As I learn more about how we think, I’m surprised at how often I need to reframe my basic conceptions of how the brain works. I’m also struck by how many choices we can make if, and only if, we’re aware that we can make them. Here are three examples.
Willpower is a muscle
I’ve always imagined that willpower was innate and immutable. Some people have more; some have less. I admire people who overcome great challenges through sheer force of will. I also think that they have more willpower than I do and I probably couldn’t achieve the same results.
But maybe I could. The new paradigm suggests that willpower is much more like a muscle. It can be trained. It can also get tired.
The American Psychological Association defines willpower as “…the ability to resist short-term temptations in order to meet long-term goals.” It also suggests that “…willpower can in fact be strengthened with practice.”
How do you build your willpower muscle? It involves both the mind and body. Sleeping well and eating right help. Meditation and exercise also play a role. Then it’s practice. Practice not eating that donut. Practice not checking your e-mail quite so often.
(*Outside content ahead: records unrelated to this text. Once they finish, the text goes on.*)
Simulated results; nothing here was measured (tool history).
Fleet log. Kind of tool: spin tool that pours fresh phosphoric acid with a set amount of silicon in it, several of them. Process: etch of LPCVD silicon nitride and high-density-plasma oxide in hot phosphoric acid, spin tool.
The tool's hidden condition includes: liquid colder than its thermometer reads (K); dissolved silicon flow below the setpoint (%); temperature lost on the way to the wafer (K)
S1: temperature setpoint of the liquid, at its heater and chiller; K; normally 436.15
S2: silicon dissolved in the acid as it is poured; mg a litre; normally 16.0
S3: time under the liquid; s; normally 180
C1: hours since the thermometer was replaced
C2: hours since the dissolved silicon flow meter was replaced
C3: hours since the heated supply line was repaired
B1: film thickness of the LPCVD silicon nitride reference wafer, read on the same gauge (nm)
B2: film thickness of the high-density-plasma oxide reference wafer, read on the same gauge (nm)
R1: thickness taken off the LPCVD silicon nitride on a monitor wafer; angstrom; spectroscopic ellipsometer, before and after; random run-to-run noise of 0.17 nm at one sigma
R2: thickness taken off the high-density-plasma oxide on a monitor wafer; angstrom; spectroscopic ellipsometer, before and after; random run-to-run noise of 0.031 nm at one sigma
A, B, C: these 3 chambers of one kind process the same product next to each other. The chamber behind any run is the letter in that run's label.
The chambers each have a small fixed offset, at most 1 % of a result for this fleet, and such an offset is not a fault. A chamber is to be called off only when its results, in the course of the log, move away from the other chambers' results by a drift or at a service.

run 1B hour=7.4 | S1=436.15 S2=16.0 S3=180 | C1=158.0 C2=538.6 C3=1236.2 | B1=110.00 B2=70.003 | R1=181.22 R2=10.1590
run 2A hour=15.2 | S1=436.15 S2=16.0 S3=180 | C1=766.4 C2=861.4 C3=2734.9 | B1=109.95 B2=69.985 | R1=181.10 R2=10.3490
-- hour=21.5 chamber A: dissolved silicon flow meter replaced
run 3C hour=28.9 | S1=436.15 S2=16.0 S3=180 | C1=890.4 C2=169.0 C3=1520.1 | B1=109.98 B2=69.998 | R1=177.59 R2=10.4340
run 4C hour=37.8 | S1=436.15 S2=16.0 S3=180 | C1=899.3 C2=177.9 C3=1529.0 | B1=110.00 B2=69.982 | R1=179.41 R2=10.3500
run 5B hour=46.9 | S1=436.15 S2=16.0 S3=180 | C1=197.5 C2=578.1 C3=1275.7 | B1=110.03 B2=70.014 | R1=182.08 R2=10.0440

But beware of decision fatigue. Like a muscle, your willpower reserve can get depleted. If you check your desire to smoke all day long, you’ll find it harder to resist a big dessert after dinner. It’s a good reason to make big decisions in the morning.
Happiness is a skill
I didn’t realize it but I’ve long subscribed to the set-point theory of happiness. The theory suggests that happiness, “…is determined primarily by heredity and by personality traits … and remains relatively constant throughout our lives.”
In the set-point theory, happiness is a result not a cause. It results from who we are and what happens to us. We simply respond to our circumstances.
But the neuroscientist Richard Davidson suggests that happiness is a skill that we can practice and improve. He notes that, “Everything we’ve learned about the brain suggests that it’s no different than learning to play the violin or learning to engage in a complex sport. If you practice at it, you’ll get better at it.”
How do you practice it? I find that the simple act of smiling can make me happier. Beyond that sleep, nutrition, exercise, and meditation can help. (Sound familiar?) Then there is the art of giving. Focusing on your happiness won’t make you happy. Focusing on someone else’s happiness is much more likely to do the trick.
Debby Hampton also recommends the STAGE framework. The five elements are Savor, Thank, Aspire, Give, and Empathize. Give it a try – it may also help you build willpower.
Empathy is a choice
David Foster Wallace probably said it best in his famous This Is Water speech at Kenyon College. (Short video here; full video here). In essence, he says that we can choose to be angry with people or we can choose to see the world as they see it and empathize. It’s a choice that brings to mind Ian Maclaren’s quote, “Be kind, for everyone you meet is fighting a hard battle.”
While Wallace said it most lyrically, there’s also solid scientific evidence behind the thought. For instance, Jamil Zaki writes in Scientific American that empathy, “…is not how good a person is at empathizing, but how motivated they are to engage with others in the first place.”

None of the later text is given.